Are you an employer who needs to pay a federal unemployment tax? Then, you might have to complete Form 940 and file it with the IRS each year. It is mainly used to report FUTA payments made during the course of a financial year. There might be an outstanding FUTA payment as well.
FUTA is the abbreviation for Federal Unemployment Tax Act. Businesses mostly pay this tax, and employee wages are not sacrificed here. Moreover, FUTA taxes assist in covering unemployment expenses. If you want to gain a complete idea of Form number 940 and FUTA tax, delve deep into the article.
What Is Form 940?
If you are liable to pay FUTA taxes, the IRS Form 940 must be paid. It is the tax form one must pay every year, although there might be quarterly deposits to FUTA tax. It is quite different other tax forms, owing to a variety of reasons.
Employers might have to report the distinction between the unemployment taxes they have already paid and the previous year’s owed amount. In order to understand how the 940 Form works, you might have to check other relevant details.

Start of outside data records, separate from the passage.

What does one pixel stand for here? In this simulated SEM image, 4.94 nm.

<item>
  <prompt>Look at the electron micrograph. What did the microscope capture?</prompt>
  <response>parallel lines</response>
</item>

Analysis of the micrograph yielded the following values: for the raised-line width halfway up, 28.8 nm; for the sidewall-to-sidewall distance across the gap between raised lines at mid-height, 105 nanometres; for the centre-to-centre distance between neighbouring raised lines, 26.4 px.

Does Everybody Have To File This Form?
As per the IRS, one must make FUTA payments as well as file Form 940 in case any of this is true:
- During an entire year, you paid your employees a wage of more than $1,500 or equivalent.
- There was at least an employee for some portion in a day in 20 weeks or more. It can either be a part-time or full-time endeavor.
However, you do not have to worry about filling out the 940 Form if you only hire independent contractors. The reason is that, then, you don’t have to pay unemployment taxes on the wages. Then, you might have to fill out Form 1099-NEC for every single contractor.
When To Fill Out Form 940?
FUTA payments are due on each calendar quarter. Contrastingly, one might have to submit the 940 Form once every year. It remains due on 31st January of each year. However, if the said date is a holiday or a weekend, employers might file the form on the coming business day.
Failing to do so might charge a penalty of over 5%, which will increase every month. While the form is due only once every year, payments must be made throughout the year. Businesses that owe $500 annually in FUTA taxes should make quarterly payments to steer clear of penalties.
To file a Form 940 and make online payments, employers might use the IRS EFW system or Electronic Funds Withdrawal. In case they mail the documents, the IRS address is dependent on their location. Further, their mode of paying the tax is also a significant consideration.
That being said, the filing addresses might alter from time to time. Thus, it is significant to track the IRS web page prior to mailing the 940 Form.
Steps To Fill Out The 940 Form
The 940 Form is a 2-page form presented by the IRS. At first, you have to fill out certain basic data about your business. This will include your EIN or employer identification number, business name, and address. Remember, you cannot write a different tax identification number in the section of EIN.
The first step includes the IRS telling you how many states you actually pay unemployment taxes. In-Line 1A, you will specify if you pay the taxes in just one state, whereas Line 1B is dedicated to multi-state employers. On checking the boxes in Lines 2 and 1B, fill out Schedule A in Form 940.
Step 2 is for calculating the FUTA tax liabilities. In Line 3, you might have to specify what payments you make to employees. On the other hand, you have to state your FUTA-exempt payments on Line 4. In lines 6 to 8, you might have to calculate the total taxable wages in FUTA.
You might have to make adjustments that are considered in your state’s rule for unemployment taxes. If you have already recorded your FUTA wages in the past section, multiply 0.0054 from Line 7. Whatever amount you get, write it down in Line 9. Crawl back again to Part 4.
If they aren’t already mentioned on the worksheet, make sure you calculate all your adjustments and note them down.
In Line 12, you might have to add Lines 8 to 11 and then calculate your entire FUTA tax. In Line 13, the form might ask you to fill out FUTA payments you have already made this year. Lines 14 as well as 15 determine if you have an outstanding balance to pay.
Remember the amount you wrote down in Line 12? If the amount exceeds $500, use 16A-D boxes and report the FUTA liabilities you own for every quarter. Ensure that all these additions must be clearly stated in Line 12 to refrain from penalties.
How Is Form 940 Different From Form 941?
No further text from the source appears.